The sisters not only established the St. Julie Primary Boarding School in Buseesa, an impoverished area of Uganda, but they also helped a local pastor get a parish built to commemorate the Uganda Martyrs, a group of 22 Catholic converts who were slain over a two-year period, from 1885-1887, because of their religious beliefs.
The sisters assisted the pastor, Father Godfrey Tuhairwe, in his fundraising efforts by arranging a visit for him to their mission in the Archdiocese of Los Angeles so he could speak at churches and solicit donations. The sisters also rolled up their sleeves and helped clear dirt, rocks, and debris from the land where the parish was eventually built.
This year marks the 60th Anniversary of the canonization of the Uganda Martyrs, and the anniversary has folks like Sister Colette reminiscing bout their time there.
“There are reminders all around you of the martyrs,” said Sister Colette, who served as principal of St. Julie Primary Boarding School.
“My own sense of the influence of the Uganda Martyrs is that the faith is worth dying for and that they went with joy to show how much their faith meant to them,” she said. “That has inspired generations ever since.”
The Uganda Martyrs, also known as St. Charles Lwanga and Companions, were named after a page (servant) in the royal court who died rather than renouncing Catholicism. The martyrs were said to have shown great courage in the face of death, even praying and singing hymns as their tormentors lighted the fires that burned them alive.
Their death sentences came by order of the country’s ruler, Mwanga II, the king of Buganda, and took place at the time when Catholicism was starting to take hold in Uganda. Mwanga II, who ruled from 1884-1897, is said to have feared losing his influence as the supreme leader of the kingdom if large numbers of his subjects turned to Jesus Christ as their savior.
King Mwanga’s father had a much more welcoming attitude toward religion. In 1879, a group of priests known as the White Fathers came to Buganda to work as missionaries and were positively received by King Muteesa. However, following the king’s death in 1884, his son Mwanga II took the throne, reversed his father’s positions, and began engaging in religious persecution.
Charles Lwanga, born in 1860, was a page in the royal court. He was baptized into the Catholic faith in 1885 and then evangelized and baptized others. He was put to death at the stake in 1886 under Mwanga II.
During the two-year period from 1885-1887, the Uganda Martyrs, which also included 23 Anglicans in addition to the 22 Catholics, were killed in small groups. They were all either burned alive or beheaded.
Many of the martyrs were burned at the stake in what is now the city of Namugongo, where a basilica dedicated to their memory now stands.
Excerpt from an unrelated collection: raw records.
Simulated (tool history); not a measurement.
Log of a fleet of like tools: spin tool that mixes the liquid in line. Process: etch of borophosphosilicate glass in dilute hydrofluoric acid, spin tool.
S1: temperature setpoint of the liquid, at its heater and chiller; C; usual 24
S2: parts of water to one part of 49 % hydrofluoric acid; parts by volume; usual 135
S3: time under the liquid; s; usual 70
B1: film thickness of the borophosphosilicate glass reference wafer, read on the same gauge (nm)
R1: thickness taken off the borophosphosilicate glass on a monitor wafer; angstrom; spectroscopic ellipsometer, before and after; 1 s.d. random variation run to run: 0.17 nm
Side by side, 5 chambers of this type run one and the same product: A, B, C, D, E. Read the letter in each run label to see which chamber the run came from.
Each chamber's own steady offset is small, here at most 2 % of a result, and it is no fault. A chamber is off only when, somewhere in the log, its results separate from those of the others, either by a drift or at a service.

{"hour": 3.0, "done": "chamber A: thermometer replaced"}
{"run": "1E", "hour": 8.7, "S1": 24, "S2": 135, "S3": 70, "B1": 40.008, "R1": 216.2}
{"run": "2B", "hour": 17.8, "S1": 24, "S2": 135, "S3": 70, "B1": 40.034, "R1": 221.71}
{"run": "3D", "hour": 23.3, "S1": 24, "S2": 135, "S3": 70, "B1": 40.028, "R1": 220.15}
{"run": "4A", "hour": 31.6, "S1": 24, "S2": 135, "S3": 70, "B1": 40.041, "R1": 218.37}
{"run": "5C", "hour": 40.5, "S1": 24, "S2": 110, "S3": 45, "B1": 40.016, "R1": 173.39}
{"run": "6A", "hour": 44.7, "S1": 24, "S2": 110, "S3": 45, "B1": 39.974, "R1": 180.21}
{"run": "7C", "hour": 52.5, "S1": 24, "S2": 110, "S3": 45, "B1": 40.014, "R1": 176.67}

In the late 19th century, there were calls in Uganda and elsewhere in Africa for the 22 Catholic martyrs to be declared saints. The martyrs were beatified by Pope Benedict XV in 1920, and 44 years later, Pope Paul VI canonized them. The Uganda Martyrs Feast Day is celebrated on June 3.
Construction began on the Basilica of the Uganda Martyrs in Namugongo in 1965 and was dedicated three years later. Over the years, it has become the destination of pilgrimages, drawing millions of the faithful eager to celebrate the feast day.
Sister Colette, who now serves the Sisters of Notre Dame in Ventura, California, remembered the excitement in the country in the days leading up to the feast day. She would see people on the pilgrimage to the basilica, making their way to Namugongo on foot.
“A couple of weeks before … you start seeing people walking on these roads in groups, and they’re singing as they’re walking,” she recalled. “We would hear from our sisters in Tanzania, Kenya, and Mozambique that people in those countries had also set out for the pilgrimage.”
According to the Vatican News, an estimated 3.5 million people took part in the pilgrimage in 2024. The journey can take some pilgrims up to two weeks to complete, with many pilgrims sleeping in churches and schools along the way and carrying provisions to allow them to cook.
According to the U.S. State Department, 39% of the 46.2 million people living in Uganda today are Catholic.
“Their faith as a people is beautiful,” Sister Colette explained. “They sing, they dance for hours on end because it’s just so meaningful to them.”